Lawnmower
Problem
A kite shaped lawn consists of an equilateral triangle ABC of side 130 feet and an isosceles triangle BCD in which BD and CD are of length 169 feet. A gardener has a motor mower which cuts strips of grass exactly one foot wide and wishes to cut the entire lawn in parallel strips. What is the minimum number of strips the gardener must mow?
Student Solutions
Tony Cardell, has sent in this solution, which gives the correct answer. We're still not quite convinced: how does he know that the strips are parallel to the longer side? If anyone can explain this, we'll add their explanation here.
We must find the maximum distance between a pair of opposite sides (it doesn't matter which since this is a kite). If we extend the two sides (coloured blue), the intersection is on the same side of the kite as the equilateral triangle, as shown. So the maximum distance between the two sides is the red line.

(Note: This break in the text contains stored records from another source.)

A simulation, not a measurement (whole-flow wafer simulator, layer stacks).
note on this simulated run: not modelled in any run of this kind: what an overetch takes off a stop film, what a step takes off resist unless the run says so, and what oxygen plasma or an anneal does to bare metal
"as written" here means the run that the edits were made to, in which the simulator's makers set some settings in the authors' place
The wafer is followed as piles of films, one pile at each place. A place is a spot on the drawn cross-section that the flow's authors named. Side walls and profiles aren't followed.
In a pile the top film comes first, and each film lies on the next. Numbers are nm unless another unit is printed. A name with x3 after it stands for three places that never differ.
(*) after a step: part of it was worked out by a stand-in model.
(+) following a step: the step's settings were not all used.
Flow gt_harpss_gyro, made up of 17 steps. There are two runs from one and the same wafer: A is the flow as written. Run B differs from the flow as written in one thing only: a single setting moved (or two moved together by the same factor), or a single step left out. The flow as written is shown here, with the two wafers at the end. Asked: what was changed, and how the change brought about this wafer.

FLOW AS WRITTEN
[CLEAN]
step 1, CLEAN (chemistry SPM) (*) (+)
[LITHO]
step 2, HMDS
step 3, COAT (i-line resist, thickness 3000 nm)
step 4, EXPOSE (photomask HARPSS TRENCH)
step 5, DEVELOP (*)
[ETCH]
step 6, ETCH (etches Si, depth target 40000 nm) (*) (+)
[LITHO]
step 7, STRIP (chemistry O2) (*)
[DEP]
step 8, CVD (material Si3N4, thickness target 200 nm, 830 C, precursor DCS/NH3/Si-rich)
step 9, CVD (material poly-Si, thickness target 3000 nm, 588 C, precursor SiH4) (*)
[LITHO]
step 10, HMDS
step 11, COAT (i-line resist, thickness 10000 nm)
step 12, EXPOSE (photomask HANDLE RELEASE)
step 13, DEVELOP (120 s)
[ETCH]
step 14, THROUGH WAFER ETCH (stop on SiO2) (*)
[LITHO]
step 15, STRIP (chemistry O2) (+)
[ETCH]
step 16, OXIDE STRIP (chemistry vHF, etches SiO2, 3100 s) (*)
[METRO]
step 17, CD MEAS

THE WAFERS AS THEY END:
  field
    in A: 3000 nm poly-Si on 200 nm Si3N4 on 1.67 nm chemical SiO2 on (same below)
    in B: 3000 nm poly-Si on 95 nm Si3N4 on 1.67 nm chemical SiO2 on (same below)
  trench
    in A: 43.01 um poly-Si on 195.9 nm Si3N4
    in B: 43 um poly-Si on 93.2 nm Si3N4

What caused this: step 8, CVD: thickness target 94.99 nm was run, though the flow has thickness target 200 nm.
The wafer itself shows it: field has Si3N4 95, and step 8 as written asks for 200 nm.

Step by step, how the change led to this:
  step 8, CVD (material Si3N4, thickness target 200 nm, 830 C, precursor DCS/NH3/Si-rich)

Now look at the isosceles triangle part of the kite. One formula for the area of a triangle with sides a,b,c says that if s is the semi-perimeter, (a+b+c)/2, then the area is the square root of s(s-a)(s-b)(s-c). The isosceles triangle has sides 169, 169, 130, so s=234 and the area is 10140 square feet. But we also know that the area is 1/2 x base x height, so the height we want is 10140 x 2 / 169=120. So 120 foot-wide strips will be needed.